Solving PDEs in parallel

Question

I have read different approaches on how to solve pdes in parallel which are discretized using finite element method. For example:

1. Non-overlapping domain decomposition approach as mentioned in https://imsc.uni-graz.at/haasegu/Papers/Douglas-Haase-Langer/textbook.pdf at chapter 5.2 . Each process works on each own domain and the solution vector has a consistent storage while right hand sides, residuals and stiffness matrix has an additive storage.

2. Distribute the mesh into N parts. Each processor has information about it's own sub-domain plus a ghost layer (Global solvers approach).

What are the differences between these two methods, pros and cons? Which parallelization method is used by FEM softwares?

Answer 1

Domain decomposition was developed in the late 1990s and early 2000s because it allowed the re-use of sequential PDE solvers: You only have to write a wrapper around it that sends the computed solution to other processors, receives other processors' solutions, and uses these as boundary values for the next iteration. This works reasonably well for the small numbers of processors that were used at the time (a few dozen to at most a few hundred), but the approach does not perform well with large numbers of processors.

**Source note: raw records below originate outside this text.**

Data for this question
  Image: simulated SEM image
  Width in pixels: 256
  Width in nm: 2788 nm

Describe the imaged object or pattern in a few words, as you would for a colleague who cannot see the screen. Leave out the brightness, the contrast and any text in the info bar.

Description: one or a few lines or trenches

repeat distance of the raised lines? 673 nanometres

The approach almost universally used today is the second method you outline, where we think of the mesh and the linear system as one global one; it just happens to be stored in a way that distributes the data to many processors. In other words, we don't decompose the problem into smaller problems, we just decompose the storage of the data associated with the one global problem. This has required a lot of software development in libraries such as PETSc, Trilinos, libMesh, or the deal.II project which I co-lead. But, on the upside, this perspective leads to methods that can be efficiently solved, and as a consequence, they have largely supplanted domain decomposition methods in the last fifteen or so years.